September 3 –  26 km, camped at 7,438 feet

After yesterday’s ice, everything slowed.

The surface had softened overnight, turning from bulletproof to soggy. Skis sank again. The easy glide was gone. Progress took effort. It rained briefly in the morning, then snowed, then stopped altogether. By late in the day the clouds thinned and the sun made a half-hearted attempt to show itself. It wasn’t dramatic weather, just heavy and dull, the kind that quietly wears you down.

Sigurd at camp the morning after the rainstorm. Everything out, everything wet. 

Yesterday’s speed had come at a cost. I felt it today. I’d bonked late on the last shift yesterday and paid for it in the legs and head. The kilometers added up anyway, but it felt like work again. Real work.

The biggest moment of the day came without warning.

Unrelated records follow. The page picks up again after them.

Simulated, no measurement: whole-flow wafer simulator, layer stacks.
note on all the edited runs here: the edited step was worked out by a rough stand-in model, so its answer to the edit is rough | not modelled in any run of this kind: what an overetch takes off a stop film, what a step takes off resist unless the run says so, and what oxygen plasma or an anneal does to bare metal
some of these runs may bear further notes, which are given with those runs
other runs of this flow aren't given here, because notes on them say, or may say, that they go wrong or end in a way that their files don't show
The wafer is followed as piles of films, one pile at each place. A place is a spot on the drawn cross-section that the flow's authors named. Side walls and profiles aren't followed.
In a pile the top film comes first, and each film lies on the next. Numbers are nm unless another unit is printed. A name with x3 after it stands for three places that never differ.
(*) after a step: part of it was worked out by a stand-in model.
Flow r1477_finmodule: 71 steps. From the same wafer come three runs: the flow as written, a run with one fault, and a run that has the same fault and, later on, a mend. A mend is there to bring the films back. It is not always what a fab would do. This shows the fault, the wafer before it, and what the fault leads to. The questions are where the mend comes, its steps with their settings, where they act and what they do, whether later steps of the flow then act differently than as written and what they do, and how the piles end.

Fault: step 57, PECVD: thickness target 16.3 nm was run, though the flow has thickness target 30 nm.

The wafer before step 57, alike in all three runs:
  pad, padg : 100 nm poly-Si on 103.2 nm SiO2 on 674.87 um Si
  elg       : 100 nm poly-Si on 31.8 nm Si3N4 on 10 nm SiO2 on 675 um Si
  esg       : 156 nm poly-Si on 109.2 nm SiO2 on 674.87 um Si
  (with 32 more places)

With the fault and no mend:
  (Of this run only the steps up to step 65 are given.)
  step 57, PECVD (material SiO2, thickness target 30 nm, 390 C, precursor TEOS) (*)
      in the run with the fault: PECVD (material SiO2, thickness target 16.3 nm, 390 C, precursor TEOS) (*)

Elaine had mentioned feeling off in the morning, lightheaded while packing up, but nothing that seemed decisive. We’ve both been taking on a lot of front-end work for the group, often leading two shifts a day and backing each other up on navigation. That’s four hours at the sharp end, and it adds up. At lunch she said she might need to back off a bit, and everyone was supportive.

She led a shift in full whiteout and nailed the line. Kathinka complimented her for it. Then I took over. Not long after, Elaine blacked out while skiing. One moment she was upright, the next she was down. It looked bad. Everyone reacted instantly. Skis came off. A mat appeared. Water and chocolate were pressed into her hands. It was scary to witness, even knowing her history.

Elaine came around quickly and was clear about what had happened. This wasn’t new for her. It happens from time to time, especially under sustained stress. She was embarrassed more than anything, and firm that she was okay to continue. The group wanted to camp, understandably. After some discussion, we trusted her judgment and kept going, finishing that leg and two more.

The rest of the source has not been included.